# DEAL: 3 deeply sampled concert grands by VI Labs at an amazing 71% off



## APD (Jan 25, 2017)

*True Keys Pianos – Three deeply sampled virtual concert grands*
True Keys is a virtual piano collection based on three highly revered concert grands. With nearly 50,000 audio files recorded with multiple high end mics and preamps, the pure sound of these instruments is available at your fingertips.







*3 Pianos Included!*

American True Keys Piano ($149 value)
Italian True Keys Piano ($149 value)
German True Keys Piano ($149 value)


*Key Features*

Nearly 50,000 samples of 3 of the most popular grand pianos in the world
100% sample-based, no modeling or synthesis used
Very efficient use of RAM and CPU resources
4 discreet Microphone Perspectives available
Fully sampled Una Corda pedal
Sympathetic and Pedal Resonance
Adjustable Sympathetic Resonance polyphony
Re-pedal and True Pedal Action for realistic sustain pedal control
Half-pedal mode is sample-based and fully adjustable
Customizable MIDI and Dynamics response
22 pristine Convolution Reverbs included
Thousands of Release samples, including true Staccato Releases
19 total Velocity layers, including Silent Strike samples
Custom Tuning with presets and Micro-tuning supported
Lossless flac format allows highest quality with smallest drive space
Fast loading times
Computer-based copy protection (Use on up to 3 machines, no dongle required!)

Youtube Demo Playlist: https://www.youtube.com/playlist?list=PLq5zvy3wsKYZcZXlTS-qFT7ppSZDgSaso

SoundCloud Demo Playlist: 

For more info, visit https://audioplugin.deals

This deal is valid only until 8th February.


----------



## Fleer (Jan 26, 2017)

This is indeed an amazing deal for some of the best sampled pianos around. Ordered, thanks!


----------



## AllanH (Jan 26, 2017)

Hi Fleer - I'd be interested in getting your opinion. The demos sound excellent, and I'm always a sucker for another America D.


----------



## Fleer (Jan 26, 2017)

It's a great one indeed, Allan, comparable to the one in Ivory II by Synthogy.
Also, una corda (soft) pedal!
And the UVI engine is particularly strong at lossless compression: from 64 GB to 7 GB.
Authorizing was easy. You get a serial from AudioPluginDeals and enter it at VI Labs.
Also listen to the Bechstein and the Fazioli.


----------



## SoNowWhat? (Jan 27, 2017)

Fleer said:


> It's a great one indeed, Allan, comparable to the one in Ivory II by Synthogy.
> Also, una corda (soft) pedal!
> And the UVI engine is particularly strong at lossless compression: from 64 GB to 7 GB.
> Authorizing was easy. You get a serial from AudioPluginDeals and enter it at VI Labs.
> Also listen to the Bechstein and the Fazioli.

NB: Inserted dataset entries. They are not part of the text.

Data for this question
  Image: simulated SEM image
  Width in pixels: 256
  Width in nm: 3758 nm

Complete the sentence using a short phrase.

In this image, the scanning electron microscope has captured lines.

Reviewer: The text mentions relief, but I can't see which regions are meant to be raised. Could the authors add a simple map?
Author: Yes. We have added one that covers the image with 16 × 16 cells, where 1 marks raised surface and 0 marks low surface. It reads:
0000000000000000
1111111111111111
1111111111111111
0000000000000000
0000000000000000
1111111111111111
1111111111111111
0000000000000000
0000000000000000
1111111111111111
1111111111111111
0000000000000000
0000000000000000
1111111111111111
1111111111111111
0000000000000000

I must confess that I'm interested in this.
What do you think of the number of velocity layers? Does it provide a good range of dynamics? 
How does it compare to the Kontakt Library pianos (Grandeur, Maverick and Gentleman)?
How about comparison with Ravenscroft?
Any comments appreciated, thank you.


----------



## Thorsten Meyer (Jan 28, 2017)

SoNowWhat? said:


> I must confess that I'm interested in this.
> What do you think of the number of velocity layers? Does it provide a good range of dynamics?
> How does it compare to the Kontakt Library pianos (Grandeur, Maverick and Gentleman)?
> How about comparison with Ravenscroft?
> Any comments appreciated, thank you.


I did compare some as requested


----------



## Fleer (Jan 28, 2017)

American (Steinway D) indeed sounds warm. You can play with three mic settings. I guess Player's best. Resembles the one in Ivory II. 
Getting these quality grands (Steinway, Bechstein and Fazioli) for $99 is one hell of a deal. They normally go on sale at 30% off, each of them costing $99 at least. Now you get all three for that. And una corda.
I guess the Bechstein Digital Grand is more detailed and tweakable but also much more expensive. 
Maverick is quite good too, but I prefer the TrueKeys one. 
Ravenscroft is particularly interesting for jazz. 
Conclusion: very happy with these three TrueKeys, some of the best in my book.


----------



## AllanH (Jan 28, 2017)

I bought yesterday, so here is my short review: I really like the Steinway D. It's very playable and responds as I expect. I have Falcon, and loaded the three libraries in Falcon instead of the UVI workstation. I lowered the buffer size to 128 samples as I could feel a tiny latency otherwise. 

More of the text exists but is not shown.